I am developing my own protocol over UDP (under Linux) for a cache application (similar to memcached) which only executes INSERT/READ/UPDATE/DELETE operations on an object and I am not sure which design would be the best:
- Send one request per packet. (client prepares the request and sends it to the server immediately)
- Send multiple requests per packet. (client enqueues the requests in a packet and when it is full (close to the MTU size) sends it to the server)

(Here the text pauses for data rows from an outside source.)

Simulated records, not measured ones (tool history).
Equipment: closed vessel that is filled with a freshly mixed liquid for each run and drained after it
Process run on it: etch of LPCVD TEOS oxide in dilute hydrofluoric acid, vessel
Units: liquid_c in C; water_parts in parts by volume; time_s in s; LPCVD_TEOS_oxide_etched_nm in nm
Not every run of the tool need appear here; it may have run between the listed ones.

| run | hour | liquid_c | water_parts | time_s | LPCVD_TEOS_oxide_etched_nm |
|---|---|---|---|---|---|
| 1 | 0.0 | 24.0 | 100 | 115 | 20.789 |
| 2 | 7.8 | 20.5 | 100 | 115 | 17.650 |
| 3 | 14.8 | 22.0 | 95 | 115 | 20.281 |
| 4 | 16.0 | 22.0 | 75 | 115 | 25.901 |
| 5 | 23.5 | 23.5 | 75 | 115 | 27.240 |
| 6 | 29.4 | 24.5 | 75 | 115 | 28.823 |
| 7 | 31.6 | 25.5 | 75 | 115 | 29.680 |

The size of the request (i.e. the record data) can be from 32 bytes to 1400 bytes, I don’t know which will it be on average, it entirely depends on the user’s application.
-
If choose single request per packet, I will have to manage a lot of small packets and the kernel will be interruped a lot of times. This will slow the operation since the kernel must save registers when switching from user space to system. Also there will be overhead in data transmition, if user’s application sends many requests of 32 bytes (the packet overhead for udp is about 28 bytes) network traffic will double and I will have big impact on transmission speed. However high network traffic not necessarily implies low performance since the NIC has its own processor and does not makes the CPU stall. Additional network card can be installed in case of a network bottleneck.
The big advantage for using single packet is that the server and client will be so simple that I will save on instructions and gain on speed, at the same time I will have less bugs and the project will be finished earlier. -
If I use multiple requests per packet, I will have fewer but bigger packets and therefore more data could be transmitted over the network. I will have reduced number of system calls but the complexity of the server will require more memory and more instructions to be executed so it is unknown if we get faster execution doing it this way. It may happen that the CPU will be the bottleneck, but what is cheaper, to add a CPU or a network card?
The application should have heavy data load, like 100,000 requests per second on lastest CPUs. I am not sure which way to do it. I am thinking to go for ‘single request per packet’, but before I rewrite all the code I already wrote for multiple request handling I would like to ask for recommendations.
Thanks in advance.
What do you care about more: latency or bandwidth?
NOTE: The network, not the CPU, will likely be your major bottleneck in either case, unless you are running over an extremely fast network. And even if you do, the INSERT/READ/UPDATE/DELETE in the database will likely spend more CPU and I/O than the CPU work needed for packets.